Last Updated on April 10, 2023
Whether you fully understand it or not, chances are you’re already participating in the metaverse. While there is still much debate on what a truly immersive metaverse experience is, proto-metaverse worlds have existed for years, and are gaining popularity by the day. According to BoF, 72% of US consumers have accessed a virtual world within the last twelve months, with more than half showing interest in purchasing an online asset. This includes the virtual worlds created by the online gaming industry, and the use of metaverse technology driving employee collaboration in the hybrid workplace.
So, what is the metaverse, and what does it mean for the fashion industry?
The metaverse refers to a 3D virtual realm where users can shop, work, socialize, and perform all the actions of their physical reality from the comfort of their homes. While the term has been used to signify a shared space, games like Roblox and Fortnite have created virtual realities that boast an estimated 50 and 25 million daily users, respectively. According to Vogue Business, the popularity of gaming has lifted the gaming industry—which is a huge part of the metaverse—to a $222 billion valuation. As a result, fashion brands have accelerated their efforts to stake their claim in the industry.

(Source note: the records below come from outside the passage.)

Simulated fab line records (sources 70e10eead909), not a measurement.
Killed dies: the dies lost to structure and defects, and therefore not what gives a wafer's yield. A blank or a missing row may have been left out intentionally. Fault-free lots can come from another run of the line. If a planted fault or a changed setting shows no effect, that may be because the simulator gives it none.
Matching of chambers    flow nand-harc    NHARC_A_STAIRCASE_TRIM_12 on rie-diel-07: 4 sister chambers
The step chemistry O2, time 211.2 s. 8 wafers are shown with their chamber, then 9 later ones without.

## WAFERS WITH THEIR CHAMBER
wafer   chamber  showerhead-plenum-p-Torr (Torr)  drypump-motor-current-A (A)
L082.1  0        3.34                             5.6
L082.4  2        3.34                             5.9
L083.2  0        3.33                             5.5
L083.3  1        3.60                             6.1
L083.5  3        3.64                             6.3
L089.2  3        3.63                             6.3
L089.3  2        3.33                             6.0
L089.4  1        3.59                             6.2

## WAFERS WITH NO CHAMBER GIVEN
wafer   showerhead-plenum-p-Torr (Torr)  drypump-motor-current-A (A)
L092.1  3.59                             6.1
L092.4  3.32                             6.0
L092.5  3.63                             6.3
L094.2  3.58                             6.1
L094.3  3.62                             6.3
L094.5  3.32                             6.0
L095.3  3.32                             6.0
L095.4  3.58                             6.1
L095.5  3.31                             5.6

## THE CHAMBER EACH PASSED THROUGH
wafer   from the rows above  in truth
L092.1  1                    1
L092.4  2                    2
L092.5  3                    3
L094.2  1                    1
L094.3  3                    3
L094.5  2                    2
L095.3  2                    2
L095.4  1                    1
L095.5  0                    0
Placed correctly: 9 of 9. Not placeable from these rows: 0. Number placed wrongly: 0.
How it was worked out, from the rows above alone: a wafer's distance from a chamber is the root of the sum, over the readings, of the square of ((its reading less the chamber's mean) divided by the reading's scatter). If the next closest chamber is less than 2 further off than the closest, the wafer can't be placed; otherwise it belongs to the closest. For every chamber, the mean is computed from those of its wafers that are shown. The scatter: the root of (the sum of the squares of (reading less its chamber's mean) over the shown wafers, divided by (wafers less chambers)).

More and more, people are dressing their avatars in the metaverse—and are often willing to pay for more choices. The popularity of digital wearables, and events like the first-ever Metaverse Fashion Week in 2022—with brands like Dolce & Gabbana, Estée Lauder, Etro, and Tommy Hilfiger—could be a positive sign for those who are concerned about oversupply and waste. Sensorium points to “massive margins” for retailers, but also the possible elimination of excessive inventory. With a digital-first approach, brands can increase customer engagement, access secondary market profits, and only create physical garments when they choose to, or on a demand basis.
The benefits to the environment could be tremendous. Fashionabc puts this in context when they make mention that the production of digital clothing emits 97% less carbon dioxide and saves a whopping 3000 liters of water per item than the physical alternative. If brands actually made the shift to producing more digital clothing than physical clothing, this would create a more sustainable fashion industry. As such, it should be safe to assume that this substitute would contribute positively to the shift towards sustainability.
Are Fashion Brands Actually More Sustainable Because of the Metaverse?
The emergence of the conscious consumer is putting pressure on brands to leverage technology to improve their production and supply chain processes. However, this commitment is yet to be truly realized for most brands. On the other hand, selling garments in the metaverse enables brands to increase their revenue with a limited impact on the environment. Some of the brands engaging with customers in the metaverse include the creation of Gucci Garden and Gucci Town and the pioneers identified by The Drum—Burberry’s partnership with Mythical Games on the Blankos Block Party game, Balenciaga’s creation of a virtual pop-up store in Fortnite, and the launch of the Louis Game which includes custom Louis Vuitton clothing and collectable NFTs.
In a January 2023 article, Glossy explores H&M’s alleged promotion of sustainability in the metaverse. Unfortunately, critics have slammed their efforts, starting with H&M’s appointment of Maisie Williams as a sustainability ambassador in 2021, citing her lack of experience in the field. The Swedish fast-fashion giant then launched their PETA-approved digital fashion collection. This along with their 2023 Roblox launch, has seen the brand come under fire for advocating circular fashion in gaming without fulfilling their environmental promise in their physical production practices.
In light of this, while the metaverse could provide many benefits, fast fashion and luxury brands still have a long way to go when it comes to enacting ethical practices and reducing the production of physical garments. According to Good On You, these retailers use digital fashion as a marketing tool to attract more customers rather than address their processes. Unfortunately, this alternative revenue stream has an additional impact on the environment, as brands use energy-intensive NFTs to increase digital customer engagement like Adidas x Prada, Chito x Givenchy, and Bulgari. While the effects of NFTs are less than physical production, using them as a marketing tool instead of an opportunity to lessen production compounds their overall environmental impact.
On the bright side, the digital realm provides a platform for creators to enter a highly profitable market with the potential of bypassing traditional gatekeepers. Moreover, fashion enthusiasts can turn their attention to purely digital fashion brands like The Fabricant and The Republique. The former was made famous when Richard Ma, a businessman from San Fransico bought a £7,500 maxi dress for his wife—a digital garment photoshopped onto her picture—as referenced by Singapore-based FEMALE magazine. On the other hand, The Republique has a comprehensive collection in their digital store with vests and t-shirts starting at more palatable price points like £3. These and the many other fashion brands participating in this space are a testament to the endless possibilities for metaverse designers, consumers, and the real proponents of sustainable fashion.